Say goodbye to the touristy but beautiful city of Oaxaca and head off the beaten track to experience real Mexican village life. CONAL HANNA reports.
When you have to hike an hour to catch the ‘local’ bus, you know you’re off the beaten track. Which is precisely where we’d wanted to be. It was nothing against Oaxaca, the World Heritage-listed city we’d abandoned a few days earlier. Capital of the Mexican state of the same name, Oaxaca (pronounced ‘wahaca’) is unquestionably beautiful. The city is built around a square that’s massive, even by Latin American standards, and the wondrous 16th century Spanish architecture has made it a popular stop for travellers. This is great news for the local economy. It’s just that, well, popularity does tend to hamper authenticity. All of a sudden, all the restaurants have an English menu, hawkers interrupt every meal and hostels and language schools seem to be the only local industry. Put simply, we could have been in any tourist city in the world.
Thankfully, the local tourism authority can help you get out of the big smoke to experience real Mexican village life. Their Yu’u programme assists small towns around the state in building simple cabins to woo tourists, who come for the magnificent mountain scenery but stay for the genuine local lifestyle. The programme is unique to Oaxaca – Yu’u means house in Zapotec, the local indigenous people’s language.
A town of just 800, Benito Juarez was not even a dot on most tourists’ maps before the start of the Yu’u programme. A local bus runs out there, but it only leaves Oaxaca every second day, and the winding, shuddering journey almost made me rethink the decision to go. But as soon as I stepped out into the fresh mountain air and took in the genial village around us, I was immediately glad we came.
In terms of businesses, Benito Juarez consisted of two family-run restaurants, a shop and a room in which the various guides were based. The guides were unprofessional, but I mean that in the most complimentary sense. You see, one of the admirable traits of the Yu’u programme is that it doesn’t overrun local industry, compromising people’s livelihoods. Ernesto, the middle-aged gentleman who led us on a hike, was a farmer by trade – he only guided walks when the harvest allowed. And having grown up in the village and worked the land most of his life, he knew every bump of the local hills.
Unlike in more tourist-savvy towns, there was no pressure to hire a guide. But, if Ernesto was anything to go by, I can definitely recommend them – not only for their guidance but the chance to practise your Spanish on someone who seems genuinely interested in telling you about his town, and hearing about yours.
Setting out on our hike, I snapped incessantly with my camera, astounded by the unspoiled mountain views. Soon, though, I realised there was no urgency required – if there’s one thing Benito Juarez has plenty of it’s buena vistas. This remote life was the perfect antidote to the party coastal strip of Playa del Carmen, which we’d surrendered to margarita-drinking, cigar-smoking American students days earlier. Here, the smell of pine trees was the only thing impeding the supply of fresh air into our grateful lungs.

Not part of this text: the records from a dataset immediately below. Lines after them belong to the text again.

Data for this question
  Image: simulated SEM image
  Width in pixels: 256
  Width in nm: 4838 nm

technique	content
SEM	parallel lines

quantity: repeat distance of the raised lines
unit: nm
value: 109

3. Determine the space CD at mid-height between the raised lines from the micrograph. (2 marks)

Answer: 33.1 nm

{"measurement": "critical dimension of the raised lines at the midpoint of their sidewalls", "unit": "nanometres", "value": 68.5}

Many of the Yu’us are set up so that you can hike between them, staying in a different village each night. We were keen for a more sedate visit, but our day hike with Ernesto still took us to a neighbouring village where we had a hearty lunch in the back of his friend’s shop.
Returning home, our modest cabin had everything we needed – plenty of blankets, hot water, even a fireplace. With the cool mountain air outside, it made the perfect way to put the feet up after a hard day’s walking.
Perhaps the most at home we felt was at the rough wooden benches of our favoured restaurant. Run by an elderly Mexican lady, it had no menu, and two choices at each meal. The only constant was the mouth-watering hot chocolates and friendly smiles that accompanied them. It was exquisite peasant food, exuding rustic charm, much like Benito Juarez itself. And what’s more it was cheap – you could eat here for a week for the price of a meal at one of the popular tourist restaurants in Oaxaca.
Perhaps fittingly, the bus wasn’t coming to town on the day we had to leave. Our directions consisted of follow that road, until you reach the highway”. So with one last hot chocolate warming our insides, we hiked off into the cool mountain air. It had seemed an inconvenience when the alarm woke us that morning, but after our walk, as we sat beside the road on backpacks and looked out over the awe-inspiring view, we realised it was all part of the experience. •
• Once in Oaxaca, seek out the Secretaria de Desarrollo Turístico, or SEDETUR. While their website was down at the time of writing, the office can provide all the details on where Yu’us are run, and how to go about staying in one.
• The city of Oaxaca has housed several violent protests since the Mexican presidential election in July. Travellers are advised to check updates at www.fco.gov.uk before planning travel to the region.”